Hué To Go
The ghosts of emperors, concubines and eunuchs still people the imperial tombs of Vietnam's cultural capital of Hué.
Tu Duc had everything - and nothing. The nineteenth century Vietnamese emperor was also an accomplished poet and philosopher - yet, by his own reckoning, an abject failure.
Despite the devoted attentions of one hundred and three concubines, Tu Duc could not produce a single heir; some of his predecessors sired dozens. Worse, foreign barbarians were knocking at the empire's gates.
World-weary, he set about directing the construction of a mausoleum in the hills outside his imperial capital of Hué, to be his retreat both in this life and the hereafter. Six thousand workers toiled through the 1850s and 1860s to build Tu Duc's pleasure palace.
"A really romantic man" says my erudite guide, Tham, of the diminutive despot, barely five-feet tall, whose empress commanded a larger throne than he. Tu Duc's diminutive vestments, made of the finest silk, can now be seen in the magnificent teak-paneled hall which houses the Royal Fine Arts Museum.
Hué in early evening is a city of lanterns, three-wheeled 'cyclos', motor scooters and bicycles meandering two or three abreast down dimly lit, tree-lined streets. Within the brick walls of the Citadel, the old moated city, families gather under flickering neon to watch flickering screens and tuck into their rice bowls.
Sweaty backpackers crowd into cafés operated by deaf-mutes who display their Lonely Planet guidebook entries. We climb five floors of steep stairs to reach the rooftop of Lac Thanh restaurant, where Gordon Geckos (greedy little devils, according to folk tradition) scamper across the mould-stained walls.
Beggars, kids flogging silk paintings (finely worked, but who needs another sampan sailing into the sunset?), old men unfurling concertina paper snakes: all impose their routines on soft targets, the hapless diners downstairs.
Dinner done, I lurch across town on my Chinese shopping bike, one-speed with wobbly seat. Tonight, at least, the bar called Apocalypse Now is empty, gloomy den, its walls chalked with unoriginal graffiti about football teams in Manchester or Milwaukee.
Apocalypse was Now during one of the bloodiest battles of the 1968 Tet Offensive. During the 25 days that the red flag flew over the Citadel, the Viet Cong imposed a reign of absolute terror. Many trembled in their homes, darting out briefly at night to take in supplies.

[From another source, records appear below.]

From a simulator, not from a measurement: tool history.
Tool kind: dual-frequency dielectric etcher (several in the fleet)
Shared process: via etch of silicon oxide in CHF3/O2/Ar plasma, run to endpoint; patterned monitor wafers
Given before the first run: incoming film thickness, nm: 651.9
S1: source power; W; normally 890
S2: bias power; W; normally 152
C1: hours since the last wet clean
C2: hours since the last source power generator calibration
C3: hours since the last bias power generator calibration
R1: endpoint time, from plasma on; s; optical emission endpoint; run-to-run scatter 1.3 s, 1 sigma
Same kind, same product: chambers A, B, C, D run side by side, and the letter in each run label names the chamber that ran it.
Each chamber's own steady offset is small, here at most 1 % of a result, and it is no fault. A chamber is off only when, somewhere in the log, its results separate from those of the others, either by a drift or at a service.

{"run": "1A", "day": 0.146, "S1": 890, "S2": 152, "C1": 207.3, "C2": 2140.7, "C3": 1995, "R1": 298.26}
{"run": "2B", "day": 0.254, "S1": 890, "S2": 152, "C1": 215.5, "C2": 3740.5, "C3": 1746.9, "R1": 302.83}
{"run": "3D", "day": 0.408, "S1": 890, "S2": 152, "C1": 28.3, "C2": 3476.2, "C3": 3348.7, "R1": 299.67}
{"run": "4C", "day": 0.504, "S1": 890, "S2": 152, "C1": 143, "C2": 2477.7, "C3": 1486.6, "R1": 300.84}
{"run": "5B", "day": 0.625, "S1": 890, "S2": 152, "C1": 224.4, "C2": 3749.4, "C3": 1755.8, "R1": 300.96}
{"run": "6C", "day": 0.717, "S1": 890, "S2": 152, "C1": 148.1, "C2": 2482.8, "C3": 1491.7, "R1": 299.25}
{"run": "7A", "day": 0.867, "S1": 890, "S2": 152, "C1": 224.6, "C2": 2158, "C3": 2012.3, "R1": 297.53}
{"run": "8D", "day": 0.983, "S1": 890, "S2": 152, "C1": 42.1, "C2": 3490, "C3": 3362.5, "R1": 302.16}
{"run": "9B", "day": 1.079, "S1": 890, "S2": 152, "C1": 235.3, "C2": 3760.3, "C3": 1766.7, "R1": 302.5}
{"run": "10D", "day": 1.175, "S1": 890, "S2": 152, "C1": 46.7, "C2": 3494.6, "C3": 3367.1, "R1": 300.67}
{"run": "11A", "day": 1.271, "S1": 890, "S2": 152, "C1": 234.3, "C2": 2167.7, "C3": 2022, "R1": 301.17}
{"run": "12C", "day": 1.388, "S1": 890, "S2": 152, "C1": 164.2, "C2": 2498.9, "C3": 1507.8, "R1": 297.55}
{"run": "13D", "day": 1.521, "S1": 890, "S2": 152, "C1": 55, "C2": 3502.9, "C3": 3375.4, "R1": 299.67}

Another hot, bright morning and it's time to take in some of Hué's cultural treasures. Past the pastel-pink railway station a red earth road winds down towards the Tu Hieu Pagoda, built by imperial decree in 1843 to commemorate the filial piety of a monk who risked censure to tend to his invalid mother.
Monastic life at Tu Hieu follows a strict regime which begins at three-thirty in the morning and ends with lights out at ten. The passing hours are allotted to meditation, study and a form of Tai Chi. Now, in late morning, a vegetarian lunch is being served. Novices' heads are progressively shaved, leaving long tufts which recede as the wearer's studies progress.
Vietnam borrowed heavily from the Confucian precepts brought by the invaders from the north, but the traditional culture differs in details from that of China, says Tham. Pass through the ornate gates to these tombs and temples and you enter an unnaturally ordered world; Heaven, earth and Son of Heaven each in its place. Bao Dai, last of the 13 Nguyen emperors, stepped down in 1945 and died in France in 1997.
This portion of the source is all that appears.